Key Words: Technology Obsolescence, Life Cycle, Cost of Ownership, Component Obsolescence, Logistic Downtime, Aircraft, Aging Aircraft, DMSMS
This paper discusses the insights obtained from managing obsolescence mitigation strategies within the Department of Defense (DoD) during the last two decades. The numerous solutions investigated, from alternative or substitute components to complete system redesign can affect reliability and maintainability (R&M) as well as cost. However, with careful implementation of design practices many of the effects can be mitigated. In addition to presenting the common practices that mitigate the effect and risk of DMSMS, this paper also addresses the nonrecurring engineering (NRE) costs impacts associated with ensuring that solutions meet the original product’s system performance and R&M requirements.
Rapid changes in item or material technology, uneconomical production requirements, and extended product life cycles are major causes of component obsolescence. Component obsolescence has affected the Department of Defense (DoD), the airline community, and many commercial industries. The DoD term for component obsolescence is Diminishing Manufacturing Sources and Material Shortages (DMSMS). This paper will use the term DMSMS. DMSMS can affect any phase of the product life cycle, from development to post production. DMSMS affects both cost and operations. If left unchecked DMSMS could cause increased downtime due to part shortages and decreased reliability if alternative solutions are not thoroughly qualified.

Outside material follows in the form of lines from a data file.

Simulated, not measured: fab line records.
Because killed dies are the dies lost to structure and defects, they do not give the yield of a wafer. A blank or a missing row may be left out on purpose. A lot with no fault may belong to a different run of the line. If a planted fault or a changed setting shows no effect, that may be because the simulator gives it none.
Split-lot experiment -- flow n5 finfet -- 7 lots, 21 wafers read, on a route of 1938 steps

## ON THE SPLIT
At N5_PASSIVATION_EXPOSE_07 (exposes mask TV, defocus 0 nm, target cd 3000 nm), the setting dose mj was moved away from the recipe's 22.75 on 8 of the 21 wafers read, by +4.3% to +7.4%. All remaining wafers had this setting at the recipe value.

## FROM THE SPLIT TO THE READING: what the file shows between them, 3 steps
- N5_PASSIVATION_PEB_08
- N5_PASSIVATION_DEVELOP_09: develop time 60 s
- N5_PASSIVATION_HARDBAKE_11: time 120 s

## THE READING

According to data collected by the Government Industry Data Exchange Program, 84% of discontinuance notices received by them are for electronic components, specifically active devices. The remaining 16% are for mechanical and passive devices. In addition to components, materials, chemical processes, and software could also become obsolete. The primary focus of this paper is on component obsolescence of active devices.
There has been significant work completed in the area of component obsolescence and solutions, however there have been no papers presented at reliability and maintainability symposiums that discuss the potential reliability issues associated with obsolescence.
BRC – Baseline Repair Capability
COTS – Commercial Off The Shelf
DMEA – Defense MicroElectronics Activity
DMSMS – Diminishing Manufacturing Sources and Material Shortages
RCIA™ – Repair Capability Impact Analysis
RRC – Reduced Repair Capability
Attrition – products can no longer be repaired due to normal wearout caused by previous repairs
Component – the term component in this paper applies to devices e.g., resistors, semiconductors, capacitors, diodes.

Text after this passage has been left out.